Human and machine-readable metadata are the cornerstone of data usability. These metadata must provide enough information so that users can make informed decisions about the suitability of a product for their use case. These metadata must also support machine discoverability, access, and traversability to other, related data sets. The framework to assess and maximize the usability of data is detailed by the FAIR principles, where data and metadata are assessed on criteria related to Findability, Accessibility, Interoperability, and Reuse.

We assume that data being made available to users are available digitally via the internet. Therefore, these metadata standards make use of current, spatial metadata standards that support cloud-native storage and data processing.

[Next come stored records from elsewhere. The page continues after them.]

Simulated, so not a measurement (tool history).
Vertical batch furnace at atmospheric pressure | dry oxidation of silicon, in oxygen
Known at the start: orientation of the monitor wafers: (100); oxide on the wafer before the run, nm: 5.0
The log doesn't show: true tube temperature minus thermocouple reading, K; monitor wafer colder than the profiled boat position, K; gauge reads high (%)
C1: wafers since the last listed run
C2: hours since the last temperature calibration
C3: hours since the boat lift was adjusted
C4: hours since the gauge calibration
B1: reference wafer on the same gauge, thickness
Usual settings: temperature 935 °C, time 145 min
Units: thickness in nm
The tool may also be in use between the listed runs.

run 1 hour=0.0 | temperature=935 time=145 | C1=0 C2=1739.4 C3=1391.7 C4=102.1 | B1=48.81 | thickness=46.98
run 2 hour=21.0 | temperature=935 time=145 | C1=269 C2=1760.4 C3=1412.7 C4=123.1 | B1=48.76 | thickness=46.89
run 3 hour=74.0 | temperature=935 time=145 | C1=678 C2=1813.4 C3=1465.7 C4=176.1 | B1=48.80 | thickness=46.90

The standards described here are general because the ability to create metadata is varied based on the data set. In brief, data promoted under the lunar SDI should:

  • make use of the Spatio-Temporal Asset Catalog (STAC) specification that supports discoverability. By definition all promoted data have a spatial, and likely a temporal, dimension.
  • have an accessible data documentation page, and possibly one or more peer-reviewed publications, that contain best-effort quantitative accuracies and a qualitative, fitness-of-use report.
  • include provenance information describing how the data were created in a manner that supports transparency and reproducibility from archived data. This could be a listing of the exact processing commands and software version information used to create the data from archived from or a detailed, plain text description of all processing steps.
  • ultimately metadata should be indexed in a federal data catalog as directed by NASA SMD information policy SPD-41a so that resources are discoverable via data.gov.

Metadata Content

Data will have qualitative process and usability information available in text format that describes (1) a description of the data set, (2) the process used to create the data, (3) the available assets or files within a data set, (4) the precision, accuracy, errors, and identification of error sources and known issues with the data set, (5) the qualitative usability of the data set (as mediated by the data provider), (6) textual description of the proposed update cadence for this data set, and (7) optionally textual links to other data sets of potential interest to users of this data set.

Coordinate System

Data and/or metadata must declare the coordinate system as either Mean Earth (ME) or Principal Axis (PA). Currently, we do not know of any machine-readable metadata standards that encode this information or tools that read the ME/PA information. Until ME/PA information is encoded in the data in a machine-readable format, the human readable metadata must declare the coordinate system.

Accuracy Descriptions

Accuracy statements should consider using a standard reporting mechanism such as the ISO 19157:2013 standard.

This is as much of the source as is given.